During the night we left this pressure cooker to have a late dinner break down in the (relatively silent) basement with a nice variety of vegetarian food.
Time for a break. Breathe in… breathe out….
We learned the ‘Art of Meditation in the Marketplace’. Thanks to Osho, it was a spiritual miracle: dancing through the night, having fun, being aware, working (worshipping) with friends in our own successful ‘Far Out’ disco on the Ku’damm in a dark city behind the ‘Iron Curtain’.
When we went home after cleaning and the Gachchhamis, walking along the silent Ku’damm early in the morning at 5am or 7am, depending on the weekdays, every time there were already friends making breakfast or having breakfast. The commune was a 24 hour business.

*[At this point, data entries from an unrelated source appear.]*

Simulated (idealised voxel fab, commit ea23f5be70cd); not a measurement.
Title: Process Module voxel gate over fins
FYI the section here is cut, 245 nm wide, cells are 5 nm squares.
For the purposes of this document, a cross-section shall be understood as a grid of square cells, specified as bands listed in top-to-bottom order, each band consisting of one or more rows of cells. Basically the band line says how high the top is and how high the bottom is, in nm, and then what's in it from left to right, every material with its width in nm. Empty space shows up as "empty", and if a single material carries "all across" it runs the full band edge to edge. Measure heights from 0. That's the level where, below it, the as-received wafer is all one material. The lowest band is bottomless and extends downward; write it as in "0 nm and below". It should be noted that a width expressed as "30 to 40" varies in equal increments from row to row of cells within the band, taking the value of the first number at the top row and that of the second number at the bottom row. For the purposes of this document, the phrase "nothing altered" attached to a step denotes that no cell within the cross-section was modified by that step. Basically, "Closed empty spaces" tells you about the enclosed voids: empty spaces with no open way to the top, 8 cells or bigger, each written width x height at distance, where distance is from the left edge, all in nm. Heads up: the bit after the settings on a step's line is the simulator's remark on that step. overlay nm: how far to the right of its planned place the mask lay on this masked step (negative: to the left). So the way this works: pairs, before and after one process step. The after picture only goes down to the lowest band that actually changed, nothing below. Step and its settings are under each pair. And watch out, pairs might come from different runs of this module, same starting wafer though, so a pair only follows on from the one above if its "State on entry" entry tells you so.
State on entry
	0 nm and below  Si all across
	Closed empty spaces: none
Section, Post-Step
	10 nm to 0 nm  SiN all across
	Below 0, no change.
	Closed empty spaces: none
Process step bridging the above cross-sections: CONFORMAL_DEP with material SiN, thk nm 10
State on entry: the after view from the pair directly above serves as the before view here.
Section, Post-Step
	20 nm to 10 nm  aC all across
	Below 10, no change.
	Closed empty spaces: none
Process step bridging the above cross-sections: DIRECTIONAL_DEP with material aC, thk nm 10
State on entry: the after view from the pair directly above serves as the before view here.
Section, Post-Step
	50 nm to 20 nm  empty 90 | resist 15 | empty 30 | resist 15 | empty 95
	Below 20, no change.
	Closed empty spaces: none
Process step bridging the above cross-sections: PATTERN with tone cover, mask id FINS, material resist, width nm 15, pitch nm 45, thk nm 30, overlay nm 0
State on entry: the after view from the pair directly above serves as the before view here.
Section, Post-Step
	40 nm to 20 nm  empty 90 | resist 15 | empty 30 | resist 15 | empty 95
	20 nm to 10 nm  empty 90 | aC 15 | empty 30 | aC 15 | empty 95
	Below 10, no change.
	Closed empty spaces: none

I also worked in the commune’s kitchen. The ‘Mamas’ in charge organised the kitchen and gave us a certain job, such as cutting, cooking, washing dishes for breakfast, lunch, late/dinner or take away. Usually relaxing Osho music was played, but the work could be hectic too. We were more than 100 commune members now, living and working together.
Sannyas friends from outside the commune came and joined us because there was so much to do. They got a special ‘guest bead’ in their mala, for the commune grew so fast that we didn’t know who was actually living in! Anyway, now there were many Buddha bellies to be fed.
There were new people, job changes and surprises every day, and I loved it. The ones in charge (who also changed often) organised the businesses, the commune and the job changes. You had to leave your ego behind when one day you were being in charge and the next day following orders of the same guy! This was a hierarchy without bosses, this was ambition without ego. For me this was the future in the here and now!
A job change mostly meant a day/night shift change and a wake up call: Get out of your comfort zone! Your mattress and few belongings (what do you really need?) were moved by friends from Housekeeping during the day, no wonder you sometimes landed in another bed.
Seldom did I receive mail, but one day I got a letter from the Dutch Defence Ministry. Urgent!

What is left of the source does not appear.